Observability has gained a lot of momentum and is now rightly a central component of the microservices landscape: It’s an important part of the cloud native world where you may have many microservices deployed on a production Kubernetes cluster, and a need to monitor these microservices keeps rising. In production, quickly finding failures and fixing them is crucial. As the name suggests, observability plays an important role in this failure discovery.
When we talk about the Kubernetes world there are many things to monitor and observe. In simple terms, we can classify three pillars of observability:
Metrics
Any data that can be aggregated can be counted as a metric. With more and more systems and applications, this becomes very important as it tells you how the application is performing over time, and moreover, how your system is performing. A simple example can be Prometheus that scrapes metrics from targets at regular intervals.
Tracing
This is important when we talk about microservices architecture as it gives insight into the applications running inside the Kubernetes cluster. Capturing traces of requests and determining what is happening throughout the request chain makes it easier to find issues such as bugs and causes of latency. Jaeger is a popular tool in this space.
Logs
Most likely, all of us have used log analysis at some point for debugging our applications, in order to get to the root of a problem. When we talk about a complex ecosystem like Kubernetes, where within the system itself there are many components that talk to each other in order to deploy an application, structured logging becomes very important. Tools such as Elastic, Loki and others are designed for logging such complex systems, where the volume of logs generated is larger and needs to be analysed and searched through quickly.
Now that we know the three pillars of observability it’s time to combine these, use the tooling available, and implement it on your infrastructure.
Depending on your deployment strategy and how you want to monitor your infrastructure, the combination of tools you’ll use to do this may vary.
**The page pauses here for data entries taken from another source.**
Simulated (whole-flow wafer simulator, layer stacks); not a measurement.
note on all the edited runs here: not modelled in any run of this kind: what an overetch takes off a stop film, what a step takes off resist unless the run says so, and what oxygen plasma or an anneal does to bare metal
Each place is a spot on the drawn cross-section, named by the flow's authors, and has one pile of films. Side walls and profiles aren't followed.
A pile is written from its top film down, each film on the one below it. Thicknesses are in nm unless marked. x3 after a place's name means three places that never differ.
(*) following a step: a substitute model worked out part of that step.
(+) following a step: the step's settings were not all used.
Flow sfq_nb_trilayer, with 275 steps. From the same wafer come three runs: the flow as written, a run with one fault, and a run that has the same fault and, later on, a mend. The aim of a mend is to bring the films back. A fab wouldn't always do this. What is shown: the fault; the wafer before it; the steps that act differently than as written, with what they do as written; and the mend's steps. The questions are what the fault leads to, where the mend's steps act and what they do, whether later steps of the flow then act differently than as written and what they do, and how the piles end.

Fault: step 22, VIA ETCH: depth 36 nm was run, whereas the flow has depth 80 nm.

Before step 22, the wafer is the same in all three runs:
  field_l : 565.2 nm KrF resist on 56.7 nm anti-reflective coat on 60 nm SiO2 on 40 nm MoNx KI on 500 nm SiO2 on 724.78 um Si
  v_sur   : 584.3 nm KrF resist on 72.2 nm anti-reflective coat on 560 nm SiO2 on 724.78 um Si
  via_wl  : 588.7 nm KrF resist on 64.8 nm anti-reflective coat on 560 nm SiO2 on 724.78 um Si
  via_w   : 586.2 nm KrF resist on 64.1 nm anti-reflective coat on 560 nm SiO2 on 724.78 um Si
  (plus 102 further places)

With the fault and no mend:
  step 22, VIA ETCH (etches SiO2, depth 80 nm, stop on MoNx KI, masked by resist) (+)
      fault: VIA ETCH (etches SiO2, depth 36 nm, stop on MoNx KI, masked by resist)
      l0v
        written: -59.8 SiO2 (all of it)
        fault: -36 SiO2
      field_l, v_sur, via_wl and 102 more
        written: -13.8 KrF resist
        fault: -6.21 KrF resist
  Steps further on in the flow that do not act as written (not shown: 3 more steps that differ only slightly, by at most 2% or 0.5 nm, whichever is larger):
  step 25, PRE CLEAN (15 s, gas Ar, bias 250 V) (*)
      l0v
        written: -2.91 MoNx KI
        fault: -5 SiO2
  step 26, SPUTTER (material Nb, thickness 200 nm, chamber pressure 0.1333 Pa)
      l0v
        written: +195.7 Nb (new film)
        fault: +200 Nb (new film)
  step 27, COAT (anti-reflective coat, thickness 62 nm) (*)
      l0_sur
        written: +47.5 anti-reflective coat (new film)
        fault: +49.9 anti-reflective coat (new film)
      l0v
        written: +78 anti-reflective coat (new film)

Some of the different areas to consider observing while thinking about Kubernetes:
Kubernetes metrics
What should you measure and analyse? Kubernetes generates a lot of events and you should capture and store only the ones needed for a shorter period of time.
Latencies
Measure the latencies and connectivity between your application by tracing requests. This will help in defining service level objectives (SLO) as well.
Trends
The trends graph becomes very important when it comes to defining how the system and the application are behaving over the short and long term.
Long term storage
There will always be metrics that you may need for only for a day or two, and some you may need to keep on record for much longer periods of time, such as months and years. Always be mindful of long term storage solutions. Consider downsampling data to store fewer points long-term.
Structured logging
Not only do you need the right metrics, but also a structured method of logging with fast searches to help you debug any issues much quicker.
Alerting
All metrics should be tied to alerts, which should then fire when appropriate if something goes wrong.
Dashboards
Dashboards allow you to visualize the captured data to allow you to quickly derive actionable insights if needed.
Apart from the above, there can be specific areas/targets or application-level metrics that you may want to expose and capture. Based on your needs you can choose from various tools.
Example combinations
There are many possibilities when it comes to observability stacks. Here are just a few of the most widely used setups.
Prometheus + Thanos + Jaeger + Loki + Grafana
Prometheus + Cortex + Grafana
Prometheus + EFK stack
What you need and how much you want to scale will determine what you end up choosing for your stack. Traditionally you may build your stack from many of these tried and tested tools in combination, however, it is worth considering the rise in open source all-in-one observability platforms. These include:
SigNoz
SigNoz is a complete integrated platform for metrics, traces and logs which is both open source and easy to set up. It supports OpenTelemetry instrumentation and helps developers monitor their applications and troubleshoot problems. In simple terms, it can be thought of as an open-source alternative to commercial offerings such as DataDog, NewRelic, etc.
SigNoz supports two storage setups, one based on ClickHouse and another based on Kafka + Druid.
(https://github.com/SigNoz/signoz)
Opstrace
The Opstrace Distribution is a secure, horizontally-scalable, open source observability platform that you can install in your cloud account.
It uses open source tools, binding them together to create a complete solution. It exposes the Prometheus API backed by Cortex and uses Loki for log aggregation. You can also use your existing prometheus instances too.
(https://github.com/opstrace/opstrace)
AIOps (Artificial Intelligence Operations)
Another recent development within the observability space is AIOps (Artificial Intelligence Operations). Predicting failures before they actually happen is something we could all benefit from for our Kubernetes clusters. So, it is encouraging that there are tools being developed for anomaly detection even before one happens. One such tool is Opni.
Opni
Opni is a very new open source tool that helps with log anomaly detection for Kubernetes. You simply ingest logs to Opni and the built-in AI models will automatically learn and identify anomalous behaviour in your control plane, etcd, and applications logs.
Conclusion
The observability space will keep growing and we'll likely see many new tools emerge, especially complete observability platforms like SigNoz. This is because it can be challenging to choose the right set of tools initially and scale accordingly, so there is research that needs to be done for the tools over the metrics you have. Also, another space to watch out for is AIOps, which will likely only grow in the observability space in the near term.
Regardless of your choice of tools, the focus should always be to capture more metrics, and save only the right ones. If the data you are capturing helps you to find bugs and assists in fixing issues, you know you are benefiting from the solution you have chosen.